Making this change fixes all of that. And the zip file is not corrupted and can still be read by WinZip, WinRar, and Windows XP Explorer (the only three third-party apps I tested with). Also as a test I tried to unzip the file using the ZipFile class in SharpZipLib, this began to fail with my changes. I toyed with not changing the above locations and trying to make the InputStream read the file correctly, instead what I landed on was a small change to the ZipFile class too since the problem wasn't with the file at all but with the verification steps inside the TestLocalHeader method. Here all I added was a way to skip the tests for size==entry.Size and compressedSize == entry.CompressedSize because the size read from the header would have been -1 for both and the size of the entry (due to now having the extradata populated) is the actual sizes of the file.
ZipFile.TestLocalHeader Code before:
// Extra data / zip64 checks
if (ed.Find(1)) {
// TODO Check for tag values being distinct.. Multiple zip64 tags means what?
// Zip64 extra data but 'extract version' is too low
if (extractVersion < ZipConstants.VersionZip64) {
throw new ZipException(
string.Format("Extra data contains Zip64 information but version {0}.{1} is not high enough",
extractVersion / 10, extractVersion % 10));
}
// Zip64 extra data but size fields dont indicate its required.
if (((uint)size != uint.MaxValue) && ((uint)compressedSize != uint.MaxValue)) {
throw new ZipException("Entry sizes not correct for Zip64");
}
size = ed.ReadLong();
compressedSize = ed.ReadLong();
} else {
// No zip64 extra data but entry requires it.
if ((extractVersion >= ZipConstants.VersionZip64) &&
(((uint)size == uint.MaxValue) || ((uint)compressedSize == uint.MaxValue))) {
throw new ZipException("Required Zip64 extended information missing");
}
}
Code After:
// Extra data / zip64 checks
if (ed.Find(1)) {
// TODO Check for tag values being distinct.. Multiple zip64 tags means what?

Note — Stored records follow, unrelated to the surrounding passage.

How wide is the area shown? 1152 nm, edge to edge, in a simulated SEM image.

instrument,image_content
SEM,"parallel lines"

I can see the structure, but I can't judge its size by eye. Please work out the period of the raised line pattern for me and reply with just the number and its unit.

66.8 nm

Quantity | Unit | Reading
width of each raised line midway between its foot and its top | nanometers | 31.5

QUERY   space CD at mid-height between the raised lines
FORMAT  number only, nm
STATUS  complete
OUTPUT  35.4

// Zip64 extra data but 'extract version' is too low
if (extractVersion < ZipConstants.VersionZip64) {
throw new ZipException(
string.Format("Extra data contains Zip64 information but version {0}.{1} is not high enough",
extractVersion / 10, extractVersion % 10));
}
// Zip64 extra data but size fields dont indicate its required.
if (((uint)size != uint.MaxValue) && ((uint)compressedSize != uint.MaxValue)) {
throw new ZipException("Entry sizes not correct for Zip64");
}
size = ed.ReadLong();
compressedSize = ed.ReadLong();
size = (size == -1 ? 0 : size);
compressedSize = (compressedSize == -1 ? 0 : compressedSize);
} else {
// No zip64 extra data but entry requires it.
if ((extractVersion >= ZipConstants.VersionZip64) &&
(((uint)size == uint.MaxValue) || ((uint)compressedSize == uint.MaxValue))) {
throw new ZipException("Required Zip64 extended information missing");
}
}
Above the change is setting the size to 0 if it read a -1 from the stream. This is so that later in that same routine the checks for equality on these fields are skipped. Another option could be to simply set those the actual value found in entry.Size and entry.CompressedSize and allow the equality checks to work -- I like this way better because it skips unnecessary equality checking when you know it will be the same.
All of the above changes fixes everything I had and still allows for files >4GB to be compressed and decompressed to and from non-seekable input and output streams.
-Whew.. I know that was long, I hope you're still reading!
BTW. GREAT job on this library it makes my life so much easier -- this recent headache not withstanding ;)